Dear Joe,
I was intrigued when I first read your profile. I have been on this site long enough to know that most people here do not describe themselves as Christian. I was curious enough to want to get to know more about you, so I “swiped right;” and instantly saw that you had done the same thing. We were a match.
You reached out to me first. You said hello and I returned your greeting. We both said it was nice to meet the other. You asked how my day was going and I told you that I good, I was spending the day working. You asked what I did for a living and I told you that I was a writer and a speaker. Over the next few minutes, because you asked, I told you that I had written a book. You were impressed and you asked me what the book was about. It was at that point I told you that I was a wheelchair user because I was affected by cerebral palsy. It wasn’t that it was a secret. The pictures that accompany my profile on that site make it obvious that I am wheelchair moble. And yet, once I said those words, you stopped communicating with me.
I wish you had asked me questions about how my disability affects my life. I would have been willing to answer almost anything. If I had been given that chance, then maybe I could have calmed some fears or challenged some misconceptions that you have. I would have welcomed that opportunity.

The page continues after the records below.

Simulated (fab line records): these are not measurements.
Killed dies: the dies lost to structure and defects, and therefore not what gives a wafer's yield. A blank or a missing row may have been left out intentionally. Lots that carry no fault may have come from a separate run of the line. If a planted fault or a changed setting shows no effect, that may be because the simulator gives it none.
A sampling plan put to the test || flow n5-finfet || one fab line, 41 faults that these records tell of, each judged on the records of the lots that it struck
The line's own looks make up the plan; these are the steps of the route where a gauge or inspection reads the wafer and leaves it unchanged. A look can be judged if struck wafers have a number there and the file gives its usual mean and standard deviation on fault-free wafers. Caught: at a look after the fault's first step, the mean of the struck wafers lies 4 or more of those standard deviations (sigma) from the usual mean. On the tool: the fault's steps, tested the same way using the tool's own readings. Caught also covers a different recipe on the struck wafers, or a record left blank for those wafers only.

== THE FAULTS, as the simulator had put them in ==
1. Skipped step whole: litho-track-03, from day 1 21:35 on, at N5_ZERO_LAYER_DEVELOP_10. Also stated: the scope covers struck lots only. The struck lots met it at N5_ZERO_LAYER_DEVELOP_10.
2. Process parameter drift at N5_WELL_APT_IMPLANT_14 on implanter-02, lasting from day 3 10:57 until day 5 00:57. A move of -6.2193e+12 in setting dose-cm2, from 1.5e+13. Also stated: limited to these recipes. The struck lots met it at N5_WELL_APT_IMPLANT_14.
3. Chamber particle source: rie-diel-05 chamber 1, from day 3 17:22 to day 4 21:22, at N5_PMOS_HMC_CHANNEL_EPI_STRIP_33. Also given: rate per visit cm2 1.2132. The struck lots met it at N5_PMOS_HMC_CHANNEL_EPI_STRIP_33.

Did the fact that I have a different life experience than you do scare you off? Do you think I struggle or feel sorry for myself or that my life is significantly hard? If the answer to any of those questions is “yes,” then you would be right on some days. It can be frustrating when things are out of my reach or when I am out of something that I need and I can’t drive myself to the store. It is true that there are some things that my condition has taken away from me. But here is the thing. Because of my cerebral palsy, I have gained a lot of things too.
My circumstances mean that I have a boatload of patience. That is necessary in my world. It means there are times when I must wait on other people for help but it also means that I know how to slow down. I know how to appreciate the sunshine after a cold spell and I know how to really listen to what is going on with the people I care about. I am a good friend. And I can be a good support when others need me to be. I know what it is like to be in pain. That is why I like to ease the pain of others when it is in my capability to do so.
You and I aren’t all that different. We are both midways through our lives and I am guessing there are some things you used to be able to do that are harder for you now. My balance is a little worse than it used to be. My coordination isn’t up to par by typical standards. I have spent most of my adult life learning to embrace my situation and these days I can say that it really isn’t that big of a deal. Since it isn’t likely to change at this point, I have learned to work with my disability instead of against it. After all, this is the way God made me.
I have a great laugh. In terms of movies, I love dramas and romantic comedies. Action adventures and horror films just aren’t my thing. I love to cook and I am always trying to tweak recipes and make them my own. I love snuggling with my puppy and watching him play. I don’t like that society views people with disabilities as second-class citizens and through my writing and my speaking, I am doing everything in my power to change that. When I was younger, I was a competitive athlete and several years ago I was very involved in wheelchair ballroom dance. I have scores of friends, and I am asked to consult and speak to various audiences about things that can empower lots of people. I live a full, active life and my disability is only a small part of that.
I want you to know that I don’t blame you for your reaction to me. In my experience, people fear what they don’t know and it is possible that you just have not been around many people with disabilities. That is okay. I wish you well. I sincerely hope that you find what you are looking for.
I just know that when I find the right guy for me, he isn’t going to be the “average joe.”